This article is about one of the strangest problems I ever worked on. It involved a part of the 3G cellular network infrastructure known as the Modem Processor (just MP for short). That’s a bit of hardware that lives in the cell tower, and manages the moment by moment communication between your smart phone and the tower.
One day in October we got notice that MPs were going down and not coming back up. Without a working MP a cell tower is just a piece of abstract modern art. Now a simple crash and reboot wouldn’t have been too bad – that would only take a minute or two. But the only way the cellular company had found to return the cell site to an operational state was to send a technician out to the cell tower and have him physically remove and reinsert the MP – basically doing a forced power cycle of the equipment. The big problem was that it could take several hours for a technician to drive to the affected tower. Having degraded cellular service for hours is a big no-no (Note to hardware designers – always provide a way to do remote power cycles!), so this was a serious issue.
By the luck of the draw I ended up being assigned to work on the problem. The service provider arranged things so that when the problem occurred I could log into the affected cell tower and look around (until the technician got there and started messing with the hardware). The service provider had said that the MP just went completely dead, but I noticed that the Ethernet link to the MP was bouncing. Mostly it was down, but periodically it would come up for a little bit before going down again. So the MP was NOT completely dead! Something was going on!
Well, it turned out the MP was in fact rebooting. It was in a cycle where it would come up, run for maybe 30 seconds, and then die, and then try to come up again. The cycle would repeat ad infinitum. That brief period of uptime was a God send. Using my fastest typing fingers, it was possible for me to log into the MP and issue a few commands before the rug was pulled out from under me.
Now presumably some piece of running software was doing something that was causing the MP to go down. It would have been nice if the MP had been crashing – then we could simply have started a normal software analysis – looking for the bug that was causing the crash. But I was quickly able to determine that the MP was not crashing – the processor was simple being reset, as if there was a gremlin at the cell tower physically pushing the MP’s reset button. Now if you’re an experienced computer professional you realize this has all the earmarks of a hardware bug – the biggest clue being that recovery required a power cycle. But hardware people always want you to prove that the problem is their fault, so I had more work to do.
Even though it was known that the cause was likely going to ultimately be hardware, the fact that the software would run for a relatively specific amount of time before the processor reset meant that there was still possibly a software component to the issue. Now the MP had well over 100 tasks running on it – with luck one of them was doing something that triggered the problem. Fortunately, I had had the foresight during development (blowing my own horn here) to provide a way of suspending tasks. So I would log into the cell site, wait for the MP to come up, then log into the MP and suspend as many tasks as I could before the MP died. I went through numerous iterations of this, until finally, one time … the MP did not reset. A minute passed, then two, then three. Success! I had suspended the task that was initiating the reset. A few more iterations narrowed the list of suspects down to a single task. Suspend it, no reset. Un-suspend it, get a reset.
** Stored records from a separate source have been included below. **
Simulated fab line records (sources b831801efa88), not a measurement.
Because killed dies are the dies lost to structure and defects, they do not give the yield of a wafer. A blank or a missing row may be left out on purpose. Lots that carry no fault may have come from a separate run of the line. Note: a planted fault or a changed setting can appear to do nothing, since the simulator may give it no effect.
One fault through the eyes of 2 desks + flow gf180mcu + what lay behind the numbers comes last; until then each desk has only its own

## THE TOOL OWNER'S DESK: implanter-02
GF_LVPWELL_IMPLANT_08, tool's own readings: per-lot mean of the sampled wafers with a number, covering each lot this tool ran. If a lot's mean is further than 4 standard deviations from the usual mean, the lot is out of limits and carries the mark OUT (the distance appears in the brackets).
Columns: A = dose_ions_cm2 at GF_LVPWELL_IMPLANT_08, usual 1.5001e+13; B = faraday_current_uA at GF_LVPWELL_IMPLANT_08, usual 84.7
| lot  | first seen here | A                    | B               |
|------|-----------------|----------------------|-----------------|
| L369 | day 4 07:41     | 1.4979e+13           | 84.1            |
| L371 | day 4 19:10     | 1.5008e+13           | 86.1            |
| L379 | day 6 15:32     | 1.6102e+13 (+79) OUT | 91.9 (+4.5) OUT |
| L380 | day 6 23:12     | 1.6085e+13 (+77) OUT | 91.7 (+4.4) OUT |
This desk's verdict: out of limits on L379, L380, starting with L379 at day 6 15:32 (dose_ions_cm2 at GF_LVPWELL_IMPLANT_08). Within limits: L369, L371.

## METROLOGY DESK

The task in question was responsible for loading the proper cell tower configuration data into some specialized hardware. At this point the debug process ended up chasing (one of many) red herrings. Now this software/hardware combination was being run many service providers around the world, at tens of thousands of cell towers, yet only one service provider was seeing this issue. So the theory became that maybe it had something to do with the particular configurations that this service provider (who happened to be in Canada by the way) was using, so people started spending a lot of time trying to correlate the problem with configuration specifics.
Now I’ve described all this activity in a few paragraphs, but the actual process took months. Time passed. The end of January rolled around – and the problem stopped happening. Nobody had changed anything – the issue just went away on its own. That left a mystery in the air of course, but telecomm people can be very pragmatic. The network was running fine – that’s all that mattered.
More time passed. Spring. Summer. October rolled around, and again, MPs started dying. At this point the service provider was sufficiently desperate that I was allowed to load debug images onto cell towers in the problem state. This was always a bit of a rush job, as I only had until the technician got to the cell tower to do my work. I had to load the debug image, do my debugging, and then reload the official software, before the technician arrived to reseat the MP. Since the problem was very sporadic and rarely occurred twice at the same cell tower, there was not much prep that could be done ahead of time in terms of pre-delivering the debug images. Eventually though I was able to isolate the issue down to a single machine instruction. Don’t execute that instruction and everything’s fine. Execute the instruction and the MP resets.
The mystery though, was that the instruction had absolutely no connection with processor reset. Furthermore that exact instruction, in exactly the same context, would be executed in an MP that was booting normally. Somehow, some external factor was causing a normal, useful instruction to act as a processor killer.
At this point the hardware people had to admit that it really was a hardware problem. Being a software person I was no longer heavily involved in the debug process, but I did assist at times. One possibility considered was that the voltage out of range sensor was somehow triggering the reset. That turned out to be a dead end, but it did lead to the discovery of another issue. The interaction between the sensor and the software was through one of the processor’s GPIO (general purpose input/output) pins. When the sensor detected a voltage problem it would signal that fact via a GPIO pin. The software would be watching that GPIO pin, and when it saw the signal it would know that there was a voltage problem. Unfortunately, the hardware was wired to use one GPIO in (say pin X) while the software was watching a different GPIO pin (say pin Y). So the voltage sensor was useless. You wonder how things like that happen, since preventing such issues is not exactly rocket science – you have the hardware people prepare a list of the GPIO pins that they are using, you have the software people prepare a list of the GPIO pins that they are using, and then you compare the two lists!
Anyway, as always, time passed. Eventually the end of January rolled around, and again the problem stopped occurring.
What happened the following October? The problem returned. This time management did something they probably should have done during the first year the problem showed up – they had someone actually examine the cell sites (as opposed to simply having a tech reseat a card and then leave). Do you know what they found? Bees! The equipment enclosures at the cell tower were not sufficiently tight, and when the weather turned cold the bees would find their way into the equipment, presumably looking for warmth. I never got the details, but somehow the bees screwed up the electrical grounding, and that somehow induced the strange behavior that I saw with the “killer instruction”. By January things would be a lot colder, and I suppose by then the bees were either dead or inactive. Ultimately, the fix to this issue was not in computer software or computer hardware, but in site preparation.
So, to answer my titular question, in this particular context, bees are definitely bugs!